“Take a look at a castle. Any castle. Now break down the key elements that make it a castle. They haven’t changed in a thousand years.” – Robert Redford as Lt. Gen. Eugene Irwin, The Last Castle
In the the world of Military Occupation Specialties, the Combat Engineer is referred to as the jack of all trades who is a master of none. It makes for an endearing descriptor, but is not entirely true.
Take a look at the symbol of the combat engineer: the castle. That castle represents the engineer’s purpose in war, left fundamentally unchanged since time immemorial. They are masters of their trade, and their trade is siegecraft.
It is undeniable that today’s combat engineer bears the burden of providing an exorbitant number of capabilities to the force commander, but those capabilities are not independent of and unrelated to one another; they all revolve around the siege and defense of the fortress.
Marine Corps Warfighting Publication 3-17 describes the role engineer in the modern Marine Air Ground Task Force as providing a “unique combination of diametric capabilities.” It states that “Today, the combat engineer brings both constructive (e.g., building bunkers, providing utilities) and destructive (e.g., demolition, breaching) support capabilities to the battlefield.”
Engineer operations are broken down into four main categories: Mobility, Counter-Mobility, Survivability, and General Engineering.
Mobility is the breach – mobility means opening the fortress and reducing obstacles that get between ourselves and taking our objective.
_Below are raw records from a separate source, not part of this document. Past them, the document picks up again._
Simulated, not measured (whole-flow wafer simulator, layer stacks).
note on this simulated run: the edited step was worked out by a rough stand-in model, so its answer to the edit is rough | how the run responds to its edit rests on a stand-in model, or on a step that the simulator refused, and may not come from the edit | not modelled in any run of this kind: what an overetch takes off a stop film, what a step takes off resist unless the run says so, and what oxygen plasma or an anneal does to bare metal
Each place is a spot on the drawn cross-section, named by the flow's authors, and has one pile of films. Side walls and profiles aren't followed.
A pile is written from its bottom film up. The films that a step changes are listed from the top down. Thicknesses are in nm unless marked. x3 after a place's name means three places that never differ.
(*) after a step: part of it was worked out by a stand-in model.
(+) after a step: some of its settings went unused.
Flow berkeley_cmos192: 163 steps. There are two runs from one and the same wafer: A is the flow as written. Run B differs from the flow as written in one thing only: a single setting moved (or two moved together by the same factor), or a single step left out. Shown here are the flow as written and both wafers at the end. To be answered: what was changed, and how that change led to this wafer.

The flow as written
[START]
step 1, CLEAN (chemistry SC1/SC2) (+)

Counter-mobility is the wall, gate, and moat – Counter-mobility means implementing our own obstacles in order to block enemy movement; delay the enemy’s advance, trading space for time; to turn the enemy’s forces toward a direction or location of the defender’s choosing; to disrupt the enemy’s formations and ability to act cohesively; and to fix the enemy in a disadvantageous position where they can be destroyed.
Survivability is the embrasures – Survivability means providing cover and concealment to friendly forces, that they might engage the enemy with less risk of sustaining casualties in engagement.
General Engineering is the food-stores, guardhouse, chapel and well – General Engineering means providing those facilities necessary to sustain the garrison.
Thus, the combat engineer is responsible for all aspects of carrying out and repelling the siege; providing the diametric capabilities of construction and destruction of the fortress.

In the film The Last Castle, Robert Redford as Lt.Gen. Irwin says “take a look at a castle. Any castle. Now break down the key elements that make it a castle. They haven’t changed in a thousand years. 1: Location. A site on high ground that commands the territory as far as the eye can see. 2: Protection. Big walls, walls strong enough to withstand a frontal attack. 3: A garrison. Men who are trained and willing to kill. 4: A flag. You tell your men you are soldiers and that’s your flag. You tell them nobody takes our flag. And you raise that flag so it flies high where everyone can see it. Now you’ve got yourself a castle.”
The fortress, though, is not simply a structure of brick and stone; it represents the entirety of a force’s area of influence, within which that force maneuvers and operates. The walls of the fortress ebb and flow like an ocean tide, shifting too and fro as each force fights for position against the other. The fortress, in the ancient world and today, means control. The walls of nee fortress might envelope and strangle those of it’s competitor, but so long as the enemy garrison remains alive and their flag raised, they have ground; And so long as they have ground, they have a castle.
In the modern battlespace, the besieger himself is besieged. Forces are constantly attempting to hold their own walls in one area and exploit enemy gaps in another; Pushing forces forward to take enemy ground while reinforcing what they already have. This is the world that the modern combat engineer, more so than his ancient predecessor, is responsible for. With Modern disaggregated operations, the battlespace itself is a labyrinthian fortress with walls constantly being built and breached; mobility and counter mobility are to manuever warfare what black and white are on a chessboard, and engineers, being responsible for providing both, truly represent the gate-keepers of the battlefield. Engineers build the castle walls and the saps used to take them; they are jacks of all trades, and masters of siegecraft.